Models for grinding HSS Lathe Tools

Yes, nozzles for the motors. I had not considered it being abrasive, isn't it used as dry lubricant? I have some people over on that side I can ask about it, I just wondered if there might be something useful to contribute here. I know some of them grind down spade bits to make form tools for the cones.
 
Not having machined it I'm next to useless but just on a guess, I would personally try a tool that cuts really easily to reduce internal stress on the graphite matrix. My main concern would be to reduce rubbing that would induce heat so I would increase the relief angles. I don't think it is a particularly tough material so I would go conservative on the rake angles. I have no idea how it finishes so maybe a 1/32" nose radius?

Okay, so, I would try 15-18 degrees of side and end relief, 12-15 degrees of side rake, 10-12 degrees back rake and 1/32" nose radius. I would try it and adjust the tool angles to optimize the cut. The only way to tell is to grind a tool and give it a go.

I watched a video on turning graphite and it sends up a cloud of particles. If I was to turn that stuff, I would cover everything in the shop, cover up everything on the lathe that I could, stuff a rag or paper towel moistened with oil inside my spindle bore and put up a BIG vacuum port - maybe two vacuum ports - and then clean the lathe and the room afterwards. I would also use a respirator on myself.

Just curious by why would you use graphite instead of mild steel? Could you not use 12L14?
 
in the long long ago i machined / drilled some graphite blocks. Didn't seem to be any problem. Just another form of carbon,
however so is diamond.:)
 
Thanks for the tips Mike! I know I'm a bit off in the woods on this one. Vacuum, respirator, and others will be employed. I'm still deciding on how I want to go about it before I try cutting any. My hope, and reports from others indicate, that dust can mostly be controlled with shopvacs. I imagine speeds and feeds have to be low for that to work.

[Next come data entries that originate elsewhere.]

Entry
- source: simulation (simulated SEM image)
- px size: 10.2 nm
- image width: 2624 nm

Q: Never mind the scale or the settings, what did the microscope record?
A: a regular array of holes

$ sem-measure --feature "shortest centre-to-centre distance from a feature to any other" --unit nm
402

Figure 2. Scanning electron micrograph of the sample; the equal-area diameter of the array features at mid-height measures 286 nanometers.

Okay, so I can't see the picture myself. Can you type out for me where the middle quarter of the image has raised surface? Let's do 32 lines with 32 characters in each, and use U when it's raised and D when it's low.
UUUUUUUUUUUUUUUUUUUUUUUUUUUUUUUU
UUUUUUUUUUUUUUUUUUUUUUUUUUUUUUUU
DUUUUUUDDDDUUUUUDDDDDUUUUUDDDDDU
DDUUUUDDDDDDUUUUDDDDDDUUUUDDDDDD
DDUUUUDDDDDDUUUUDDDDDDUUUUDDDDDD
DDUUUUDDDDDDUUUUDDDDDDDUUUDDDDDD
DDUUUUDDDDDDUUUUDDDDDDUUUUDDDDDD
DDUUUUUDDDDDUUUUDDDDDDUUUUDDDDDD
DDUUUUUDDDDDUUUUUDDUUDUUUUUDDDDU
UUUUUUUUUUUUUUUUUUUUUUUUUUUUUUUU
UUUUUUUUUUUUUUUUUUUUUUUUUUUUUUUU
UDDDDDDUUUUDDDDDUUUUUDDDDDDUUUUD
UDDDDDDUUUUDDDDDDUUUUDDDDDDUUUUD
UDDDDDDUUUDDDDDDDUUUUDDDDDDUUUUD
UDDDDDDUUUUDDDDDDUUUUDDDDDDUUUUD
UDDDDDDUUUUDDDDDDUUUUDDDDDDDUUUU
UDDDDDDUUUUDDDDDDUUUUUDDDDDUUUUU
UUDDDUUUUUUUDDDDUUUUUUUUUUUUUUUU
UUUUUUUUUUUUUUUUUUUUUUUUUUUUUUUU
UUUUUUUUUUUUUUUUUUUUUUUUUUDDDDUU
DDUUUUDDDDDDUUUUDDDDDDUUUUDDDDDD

The materials are limited by the insurance carriers the national groups use. Motors and the rockets themselves have to be made from frangible material. Some steel and such can be used, but it has to be a small part of the overall mass and motor components cannot be steel. So it tends to be limited to things like fasteners to anchor recovery systems. About the only metal allowed is aluminum. If I were able to fly without the groups and deal with all the legal stuff myself, I could use steel. There are some people doing that, just not in Utah. Nozzles in aluminum don't work well due to the heat. Aluminum cases have thermal insulation liners that protect the aluminum from the worst of it. Phenolic is another choice, but it seems hard to get in large sizes. It also erodes during the burn, changing the motor performance in flight. That also means the nozzles can only be used a small number of times before they erode too much. Graphite tends to hold up for dozens of flights.
 
Sounds like graphite is the way to go then. It will be interesting to see what the cutter ends up looking like if you go with HSS.
 
Most of what I'm reading online suggests carbide for tool life reasons. I only have one response from the rocket guys so far, and they also suggested carbide with a rounded end for the o-ring grooves. I suspect that's about the inside corner of groove. I have to look at the carbide parting tool and see what it looks like. I could grind an HSS blade that way easily though.

I might try some HSS just to see what the tools do on it. I have to rough cut it down to diameter anyway, might as well learn something.
 
Keep us posted on this one. I'm interested to see what works for you.
 
Mikey i love the instructions. Great work. Im going to make aluminum and brass cutters from this. Im thinking of making both tools for each material.
 
I've been sort of bouncing this around inside my head for awhile and I'm wondering how a square tool would cut this material. The square tool has 15 degree angles all around. That gives us enough relief on the side and end for almost any material, and it has decent amounts of side and back rake to reduce cutting forces so I hope this enough to prevent chipping at the cutting interface. The only way to know is to cut it.

@ttabbal, why not try the square tool on some spare graphite and see how it works? It would allow you to see how the tool performs and hopefully spot any deficiencies. Then we can modify the grind to resolve them.